Also, is there a more efficient way to access the data such that I can do something (hypothetical) like:
data2[0]['experiment_id'] = 1
data2[1]['time'] = 78.35161
data2[2]['logged_time'] = 80.59253
rather than having to go through the process of setting up a dictionary for every single row of data?
You're close. The dataset's .dtype gives you the dataset as a NumPy dtype. Adding .descr returns it as a list of (field name, field type) tuples. See code below to print the field names inside your loop:
for (f_name,f_type) in f[dset].dtype.descr:
print(f_name)
There are better ways to work with HDF5 data than creating a dictionary for every single row of data (unless you absolutely want a dictionary for some reason). h5py is designed to work with dataset objects similar to NumPy arrays. (However, not all NumPy operations work on h5py dataset objects). The following code accesses the data and returns 2 similar (but slightly different) data objects.

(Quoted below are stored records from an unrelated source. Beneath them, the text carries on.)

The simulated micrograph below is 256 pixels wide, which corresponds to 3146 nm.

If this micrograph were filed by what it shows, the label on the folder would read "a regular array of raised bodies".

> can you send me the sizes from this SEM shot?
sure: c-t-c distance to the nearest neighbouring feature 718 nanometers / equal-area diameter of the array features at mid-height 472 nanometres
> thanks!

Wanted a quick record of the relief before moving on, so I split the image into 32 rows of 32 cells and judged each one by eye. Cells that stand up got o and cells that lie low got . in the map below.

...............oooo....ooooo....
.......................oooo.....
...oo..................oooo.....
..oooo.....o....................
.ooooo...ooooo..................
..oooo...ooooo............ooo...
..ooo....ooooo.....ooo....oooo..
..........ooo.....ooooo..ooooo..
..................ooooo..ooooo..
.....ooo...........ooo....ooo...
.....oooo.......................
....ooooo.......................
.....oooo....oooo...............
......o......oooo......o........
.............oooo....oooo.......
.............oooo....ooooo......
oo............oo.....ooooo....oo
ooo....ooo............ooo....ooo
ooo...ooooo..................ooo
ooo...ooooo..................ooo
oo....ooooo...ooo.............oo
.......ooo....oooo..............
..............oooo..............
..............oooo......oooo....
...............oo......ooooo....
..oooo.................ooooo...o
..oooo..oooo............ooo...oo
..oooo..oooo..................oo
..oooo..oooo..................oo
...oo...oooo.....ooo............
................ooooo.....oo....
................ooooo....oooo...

# this returns a h5py dataset object that behaves like a NumPy array:
dset_obj = f[dset]
# this returns a NumPy array:
dset_arr = f[dset][()]
You can slice data from either object using standard NumPy slicing notation (using field names and row values). Continuing from above...
# returns row 0 from field 'experiment_id'
val0 = dset_obj[0]['experiment_id']
# returns row 1 from field 'time'
val1 = dset_obj[1]['time']
# returns row 2 from field 'logged_time'
val2 = dset_obj[2]['logged_time']
(You will get the same values if you replace dset_obj with dset_arr above.)
You can also slice entire fields/columns like this:
# returns field 'experiment_id' as a NumPy array
expr_arr = dset_obj['experiment_id']
# returns field 'time' as a NumPy array
time_arr = dset_obj['time']
# returns field 'logged_time' as a NumPy array
logtime_arr = dset_obj['logged_time']
That should answer your initial questions. If not, please add comments (or modify the post), and I will update my answer.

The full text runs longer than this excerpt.